A sexual assault is without the consent of the other person if "the actor compels the other person to submit or participate by the use of physical force, violence or coercion[.]" Tex. Penal Code Ann. § 22.011(b)(1). The terms "force" and "violence" are not defined in the penal code "and so we interpret those terms in accordance with their ordinary meaning." See Dobbs v. State, 434 S.W.3d 166, 171 (Tex. Crim. App. 2014). The dictionary definition of "force" includes "strength or energy exerted or brought to bear" and "violence" includes "exertion of physical force so as to injure or abuse." Merriam- Webster's Collegiate Dictionary 489, 1396 (11th ed. 2008); see also Arredondo v. State, No. 04-08-00248-CR, 2009 WL 1900416, at *4 (Tex. App.-San Antonio July 1, 2009, pet. ref'd) (mem. op., not designated for publication). "Under the terms of this statute, the emphasis is placed upon the actor's compulsion rather than the victim's resistance." Carbajal v. State, 659 S.W.3d 164, 180 (Tex. App.-El Paso 2022, pet. ref'd) (citing Barnett v. State, 820 S.W.2d 240, 241 (Tex. App.-Corpus Christi-Edinburg 1991, pet. ref'd)). "The State is not required to demonstrate any certain threshold of force used to compel the victim's submission, only that the defendant used some force." Id. (citations omitted). "Physical injury to the victim is not required to prove that the actor compelled a victim to participate through force." Id. (citations omitted). "The degree of physical resistance by a victim does not render the evidence insufficient to prove the lack of consent." Gonzales v. State, 2 S.W.3d 411, 415 (Tex. App.-San Antonio 1999, no pet.). "Rather, the issue is whether sufficient evidence exists to show appellant compelled the victim's submission by actual force." Id.

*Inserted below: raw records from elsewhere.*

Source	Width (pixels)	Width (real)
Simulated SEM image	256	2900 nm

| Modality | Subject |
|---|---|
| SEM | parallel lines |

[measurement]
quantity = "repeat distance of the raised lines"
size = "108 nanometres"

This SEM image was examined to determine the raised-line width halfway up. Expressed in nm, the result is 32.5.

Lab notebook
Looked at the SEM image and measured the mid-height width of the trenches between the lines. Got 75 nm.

"The facts in each individual case determines whether force was used," Gonzales, 2 S.W.3d at 415, and the fact-finder considers "the totality of the factual circumstances in determining whether [the victim] consent[ed]." Brown v. State, 576 S.W.2d 820, 823 (Tex. Crim. App. 1978); see also Arredondo, No. 04-08-00248-CR, 2009 WL 1900416, at *1. "A sexual-assault complainant's uncorroborated testimony alone is sufficient to support a conviction for sexual assault if the complainant informed any person, other than the defendant, of the offense within one year after the date on which the offense is alleged to have occurred." Carbajal, 659 S.W.3d at 180 (citing Tex. Code Crim. Pro. Ann. art. 38.07(a)).
B. Discussion
There is no dispute that Jane informed another person of the offense within one year after the date on which it was alleged to have occurred, and consequently Jane's uncorroborated testimony alone may be sufficient to support Guner's conviction. See id. As to Jane's testimony, although she affirmed on cross-examination that Guner did not "threaten" her or use "physical force" during the offense, her testimony in its entirety sufficiently alleged the use of physical force. See Maciel v. State, 631 S.W.3d 720, 725 (Tex. Crim. App. 2021) (noting that it "seems unreasonable to focus" on a witness's responsive testimony to questions using undefined terms from a statute in order to infer the existence or non-existence of the corresponding statutory element). For example, in Barnett, we found evidence "sufficient to indicate force" where the male victim testified "that appellant straddled his chest, moved [his] head apparently in a thrusting motion, and pushed [his] head back down when he attempted to get up[.]" 820 S.W.2d at 241. We found the victim's testimony sufficient even though he testified on cross-examination that appellant did not "force" him to engage in sexual contact. Id. The victim also acknowledged that he was physically able to leave the situation, and could have asked for help, but did not because he was "afraid" and felt "scared to death." Id.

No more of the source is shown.